All DCE interfaces require a noninverted internal transmit clock signal, which is generated by the 4T port adapter. The default operation on a 4T port adapter DCE interface is for the DCE device (4T port adapter) to generate its own clock signal (TxC) and send it to the remote DTE. The remote DTE device returns the clock signal to the DCE (4T port adapter interface). The clockrate command specifies the rate as a bits-per-second value. In the following example, the clock rate for the serial interface on a 4T port adapter on a VIP2 in interface processor slot 3 (3/1/0) is defined as 72 kbps:
Router(config)#interface serial 3/0Router(config-int)#clockrate 72000
Use the no clockrate command to remove the clock rate.
Following are the acceptable clockrate settings:
1200, 2400, 4800, 9600, 19200
38400 , 56000 , 64000 , 72000 , 125000
148000 , 500000, 800000, 1000000, 1300000, 2000000
Speeds above 64 kbps (64000) are not appropriate for EIA/TIA-232. On all interface types, faster speeds might not work if your cable is too long.
Systems that use long cables may experience high error rates when operating at the higher transmission speeds. Slight variances in cable construction, temperature, and other factors can cause the clock and data signals to shift out of phase. If an 4T port adapter DCE port is reporting a high number of error packets, a phase shift might be the problem. Inverting the clock can often correct this shift.

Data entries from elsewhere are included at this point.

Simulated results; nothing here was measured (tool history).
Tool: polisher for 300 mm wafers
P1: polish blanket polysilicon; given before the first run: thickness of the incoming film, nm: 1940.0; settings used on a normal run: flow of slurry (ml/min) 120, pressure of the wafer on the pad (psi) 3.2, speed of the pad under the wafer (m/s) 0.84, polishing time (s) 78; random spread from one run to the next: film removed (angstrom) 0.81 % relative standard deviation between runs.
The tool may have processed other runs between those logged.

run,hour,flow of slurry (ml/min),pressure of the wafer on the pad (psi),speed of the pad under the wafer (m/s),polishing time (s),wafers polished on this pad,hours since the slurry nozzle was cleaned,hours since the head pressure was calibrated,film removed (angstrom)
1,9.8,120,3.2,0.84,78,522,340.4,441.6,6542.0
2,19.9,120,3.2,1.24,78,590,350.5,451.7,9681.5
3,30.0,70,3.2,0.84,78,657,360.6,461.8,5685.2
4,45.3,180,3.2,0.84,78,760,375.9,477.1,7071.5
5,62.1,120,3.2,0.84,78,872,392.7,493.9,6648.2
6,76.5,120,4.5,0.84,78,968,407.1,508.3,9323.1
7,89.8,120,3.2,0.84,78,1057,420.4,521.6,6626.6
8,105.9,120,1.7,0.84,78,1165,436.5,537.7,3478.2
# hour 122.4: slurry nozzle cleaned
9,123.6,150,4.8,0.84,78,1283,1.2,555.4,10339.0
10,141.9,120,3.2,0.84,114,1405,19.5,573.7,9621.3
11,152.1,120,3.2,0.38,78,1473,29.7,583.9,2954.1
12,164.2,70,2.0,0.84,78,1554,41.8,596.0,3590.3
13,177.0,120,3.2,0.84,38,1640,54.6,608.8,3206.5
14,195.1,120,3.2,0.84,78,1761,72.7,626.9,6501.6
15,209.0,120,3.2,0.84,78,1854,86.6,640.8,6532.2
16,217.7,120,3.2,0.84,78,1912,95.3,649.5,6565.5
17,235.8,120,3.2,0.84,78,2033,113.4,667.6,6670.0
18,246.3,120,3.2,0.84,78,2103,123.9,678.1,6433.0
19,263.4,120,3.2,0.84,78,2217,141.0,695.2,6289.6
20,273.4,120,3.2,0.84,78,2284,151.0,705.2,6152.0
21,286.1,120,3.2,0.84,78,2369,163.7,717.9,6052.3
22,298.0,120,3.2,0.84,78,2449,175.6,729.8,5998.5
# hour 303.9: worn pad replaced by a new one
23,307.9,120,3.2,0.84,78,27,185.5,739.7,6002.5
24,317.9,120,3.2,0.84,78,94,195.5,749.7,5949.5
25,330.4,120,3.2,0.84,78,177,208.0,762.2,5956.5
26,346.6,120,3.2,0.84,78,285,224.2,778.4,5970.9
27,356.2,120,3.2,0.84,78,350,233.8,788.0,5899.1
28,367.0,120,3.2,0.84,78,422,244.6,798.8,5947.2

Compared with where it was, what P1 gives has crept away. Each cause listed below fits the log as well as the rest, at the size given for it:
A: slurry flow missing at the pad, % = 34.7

When the 4T port adapter interface is a DTE, the invert-transmit-clock command inverts the TxC signal it receives from the remote DCE. When the 4T port adapter interface is a DCE, this command inverts the clock signal to the remote DTE port. Use the no invert-transmit-clock command to change the clock signal back to its original phase.
All interfaces support both NRZ and NRZI formats. Both formats use two different voltage levels for transmission. NRZ signals maintain constant voltage levels with no signal transitions (no return to a zero voltage level) during a bit interval and are decoded using absolute values (0 and 1). NRZI uses the same constant signal levels but interprets the presence of data at the beginning of a bit interval as a signal transition and the absence of data as no transition. NRZI uses differential encoding to decode signals rather than determining absolute values.
NRZ format, the factory default on all interfaces, is most common. NRZI format, which is configured with a software command, is commonly used with EIA/TIA-232 connections in IBM environments.
To enable NRZI encoding on any interface, specify the slot and port address of the interface followed by the command nrzi-encoding. Enter Ctrl-Z when you have finished with the configuration change. In the example that follows, the first serial port on a 4T port adapter in interface processor slot 3 is configured for NRZI encoding:
Router#configure terminalEnter configuration commands, one per line. End with CNTL/Z. Router(config)#interface serial 3/1/0Router(config-int)#nrzi-encodingCtrl-ZRouter#
To disable NRZI encoding on a port, specify the slot and port address and use the no nrzi-encoding command. For complete command descriptions and instructions, refer to the related software documentation.
CRC is an error-checking technique that uses a calculated numeric value to detect errors in transmitted data. All interfaces use a 16-bit CRC by default, but also support a 32-bit CRC. The sender of a data frame divides the bits in the frame message by a predetermined number to calculate a remainder or frame check sequence (FCS). Before it sends the frame, the sender appends the FCS value to the message so that the frame contents are exactly divisible by the predetermined number. The receiver divides the frame contents by the same predetermined number that the sender used to calculate the FCS. If the result is not 0, the receiver assumes that a transmission error occurred and sends a request to the sender to resend the frame.
The designators 16 and 32 indicate the number of check digits per frame that are used to calculate the FCS. CRC-16, which transmits streams of 8-bit characters, generates a 16-bit FCS. CRC-32, which transmits streams of 16-bit characters, generates a 32-bit FCS. CRC-32 transmits longer streams at faster rates and, therefore, provides better ongoing error correction with fewer retransmissions. Both the sender and the receiver must use the same setting.
The default for all serial interfaces is for 16-bit CRC. To enable 32-bit CRC on an interface, specify the slot and port address of the interface followed by the command crc32. In the example that follows, the first serial port on an 4T port adapter on a VIP2 in interface processor slot 3 is configured for 32-bit CRC:
Router#configure terminalEnter configuration commands, one per line. End with CNTL/Z. Router(config)#interface serial 3/1/0Router(config-int)#crc32Ctrl-ZRouter#
To disable CRC-32 and return to the default CRC-16 setting, specify the slot and port address and use the no crc32 command. For command descriptions, refer to the related software documentation.
Before you use the configure command, you must enter the privileged level of the EXEC command interpreter with the enable command. The system will prompt you for a password if one has been set.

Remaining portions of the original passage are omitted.